Incoterms explained: Carriage Paid To (CPT)
When goods are bought or sold "carriage paid" (CPT), this means that the seller delivers the goods to a destination agreed in advance between the seller and the buyer. It can also mean delivery to the buyer's preferred carrier.
Risks and costs for the seller
The seller is responsible for arranging and paying for transport to the buyer's appointed carrier, and for obtaining all necessary export documentation. Once the goods have arrived at the first carrier, the risk is transferred to the buyer. This may be the sea or air freight carrier, or a carrier using another mode of transport, such as a barge, train or truck.
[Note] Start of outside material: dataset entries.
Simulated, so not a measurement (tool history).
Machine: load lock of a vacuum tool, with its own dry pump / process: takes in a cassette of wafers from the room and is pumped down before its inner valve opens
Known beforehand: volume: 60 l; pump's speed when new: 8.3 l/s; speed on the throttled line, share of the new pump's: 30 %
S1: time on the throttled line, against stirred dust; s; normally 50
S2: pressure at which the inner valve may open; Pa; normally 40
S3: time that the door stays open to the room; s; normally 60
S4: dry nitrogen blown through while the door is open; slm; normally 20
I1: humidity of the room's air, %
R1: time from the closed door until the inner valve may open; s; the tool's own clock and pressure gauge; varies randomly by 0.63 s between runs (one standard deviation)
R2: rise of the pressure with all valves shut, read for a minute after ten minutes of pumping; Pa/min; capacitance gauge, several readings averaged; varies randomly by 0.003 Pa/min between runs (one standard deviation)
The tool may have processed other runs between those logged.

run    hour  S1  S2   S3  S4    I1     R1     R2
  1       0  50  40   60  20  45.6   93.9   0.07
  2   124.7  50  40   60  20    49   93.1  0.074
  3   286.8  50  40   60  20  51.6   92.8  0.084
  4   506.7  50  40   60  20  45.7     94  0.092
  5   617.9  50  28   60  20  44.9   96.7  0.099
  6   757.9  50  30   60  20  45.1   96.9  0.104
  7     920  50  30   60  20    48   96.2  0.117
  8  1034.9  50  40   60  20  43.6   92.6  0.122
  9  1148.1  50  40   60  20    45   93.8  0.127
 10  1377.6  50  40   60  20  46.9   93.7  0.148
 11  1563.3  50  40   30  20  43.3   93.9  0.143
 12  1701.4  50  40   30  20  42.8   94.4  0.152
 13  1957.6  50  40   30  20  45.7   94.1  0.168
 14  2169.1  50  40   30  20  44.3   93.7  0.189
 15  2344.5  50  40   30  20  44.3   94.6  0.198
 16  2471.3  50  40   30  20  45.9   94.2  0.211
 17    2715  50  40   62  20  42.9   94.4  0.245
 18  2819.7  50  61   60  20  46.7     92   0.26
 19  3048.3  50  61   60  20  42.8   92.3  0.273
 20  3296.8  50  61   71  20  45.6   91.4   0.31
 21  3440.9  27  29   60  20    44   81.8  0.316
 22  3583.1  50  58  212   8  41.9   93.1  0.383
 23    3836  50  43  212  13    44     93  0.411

Risks and costs for the buyer
The buyer is responsible for unloading the cargo and loading it onto the carrier's truck. The buyer is also responsible for organizing and paying for import documentation. The seller is obliged to provide any documents or information required for successful import, at the buyer's expense. Import duties and taxes must also be paid by the buyer.
Potential problems for the buyer
As risk is transferred to the buyer as soon as the shipment is handed over to the first carrier, the buyer is responsible for any loss or damage to the shipment. The buyer is responsible for taking out insurance if he so wishes. As the seller organizes the transport and loading of the shipment at the port, he may inflate the costs and charge them to the buyer.
Use of Paid Transport
CPT applies to multimodal shipments and works well for shipments backed by a letter of credit. Please note that responsibility for the shipment is transferred to the buyer once the goods have been handed over to the first carrier. This Incoterm is therefore unusual, as the risk is borne by the party who may not have chosen the carrier.